McGillivray, S. (2009). Unted Nurses of Alberta. Retrieved Feb. 19, 2010, from Alberta Health Services, Edmonton, AB, Can.. Web site:

The Debate between Employee Sacrifice and Shared Sacrifice

Posted February 22, 2010 by Jonathan
Categories: Dilemmas

When a company encounters troubles during the course of doing business and is forced to realign their labor structure, who will be at risk? Will it be the lower level employees who feel the burden or will the sacrifices be shared by all members of the organization?  Over the past couple months the pressure of staying alive in the automotive industry has been on Toyota; after recalls on two pieces of equipment on or around the accelerator pedal they are struggling to recover and get back on their feet. Toyota is now focused completely on repairing the issues with the recalls and eliminating this problem so they can go back to doing business at a high level like they are used to. As a result, they have shut down many factories and lots of workers are left wondering if they will have a job from one day to the next. The positive aspect of this from the employee’s point of view is that Toyota believes in a doctrine of shared sacrifice. They will do whatever it takes to retain as many employees as possible during an economic downturn. This excerpt from The Lane Report shows the ripple effect this type of employee retention policy has on even the head of manufacturing in Kentucky:

At Toyota, it’s shared sacrifice. That means that all employees, including myself, share in the pain. Bonuses for everybody in the company were discontinued. Overtime was eliminated. Some members throughout North America worked only 34 to 36 hours a week. The executives in North America took base pay cuts. In some cases, employees from closed plants in Indiana, Alabama, and Texas were dispatched to Kentucky to help run this plant.

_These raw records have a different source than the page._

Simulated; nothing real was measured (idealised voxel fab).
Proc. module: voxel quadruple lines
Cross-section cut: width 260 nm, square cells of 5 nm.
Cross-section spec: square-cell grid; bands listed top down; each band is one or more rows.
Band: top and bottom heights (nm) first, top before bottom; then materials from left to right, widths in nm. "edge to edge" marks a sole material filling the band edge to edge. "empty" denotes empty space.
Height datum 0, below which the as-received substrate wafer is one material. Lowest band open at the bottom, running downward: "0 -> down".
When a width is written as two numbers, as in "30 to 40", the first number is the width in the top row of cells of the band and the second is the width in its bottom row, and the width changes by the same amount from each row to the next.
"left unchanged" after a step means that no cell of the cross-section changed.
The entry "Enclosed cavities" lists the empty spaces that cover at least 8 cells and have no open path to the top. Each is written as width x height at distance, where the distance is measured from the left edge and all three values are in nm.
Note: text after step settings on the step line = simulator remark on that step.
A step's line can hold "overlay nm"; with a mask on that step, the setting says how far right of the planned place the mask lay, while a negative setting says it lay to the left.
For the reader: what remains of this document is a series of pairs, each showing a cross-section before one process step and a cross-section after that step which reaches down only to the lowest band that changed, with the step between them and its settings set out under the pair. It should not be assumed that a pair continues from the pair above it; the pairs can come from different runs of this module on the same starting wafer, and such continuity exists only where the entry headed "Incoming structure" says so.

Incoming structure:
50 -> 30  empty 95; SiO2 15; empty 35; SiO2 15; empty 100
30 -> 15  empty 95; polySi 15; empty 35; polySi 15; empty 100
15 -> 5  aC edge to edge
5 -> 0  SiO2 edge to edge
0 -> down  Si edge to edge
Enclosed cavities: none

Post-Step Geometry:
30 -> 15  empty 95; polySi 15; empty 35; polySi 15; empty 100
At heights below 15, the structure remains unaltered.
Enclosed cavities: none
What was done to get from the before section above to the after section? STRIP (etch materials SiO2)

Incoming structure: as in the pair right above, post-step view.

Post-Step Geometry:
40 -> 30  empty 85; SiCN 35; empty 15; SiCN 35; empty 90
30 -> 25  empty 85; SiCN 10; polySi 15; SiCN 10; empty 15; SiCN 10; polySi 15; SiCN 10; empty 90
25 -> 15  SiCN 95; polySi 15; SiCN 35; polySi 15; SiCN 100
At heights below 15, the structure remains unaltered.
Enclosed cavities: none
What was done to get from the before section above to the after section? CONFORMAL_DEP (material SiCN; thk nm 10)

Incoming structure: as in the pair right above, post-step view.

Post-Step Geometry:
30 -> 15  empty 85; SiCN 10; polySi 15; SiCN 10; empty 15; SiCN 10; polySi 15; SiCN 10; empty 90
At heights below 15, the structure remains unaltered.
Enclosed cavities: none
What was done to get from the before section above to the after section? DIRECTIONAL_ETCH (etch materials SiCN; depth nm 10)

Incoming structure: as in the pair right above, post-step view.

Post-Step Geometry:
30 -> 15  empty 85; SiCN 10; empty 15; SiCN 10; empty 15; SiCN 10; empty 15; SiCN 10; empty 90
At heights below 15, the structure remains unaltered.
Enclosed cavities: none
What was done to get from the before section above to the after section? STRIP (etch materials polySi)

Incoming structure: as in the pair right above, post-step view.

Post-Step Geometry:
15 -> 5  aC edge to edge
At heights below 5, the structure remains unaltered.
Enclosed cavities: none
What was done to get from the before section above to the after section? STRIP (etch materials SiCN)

Overall, I think the policy of shared sacrifice is socially responsible for the company and can help the image for the company, as well as, boost employee morale. Others argue that the top executives who have worked hard their entire lives don’t deserve to shave their paycheck for the sake of a lower level manufacturing employee. In this case, it is very easy to see the points of view for both sides and leads to this issue becoming a dilemma for a company to debate and discuss when implementing these human resource policies in the future.


Lane, E. (2010). One-on-One: “The Key to Success for Any Plant Is Being Flexible and Creative”. Retrieved Feb. 19, 2010, from The Lane Report, Lexington, KY. Web site:

Personal Value Ethics: Will They Help or Hinder Us?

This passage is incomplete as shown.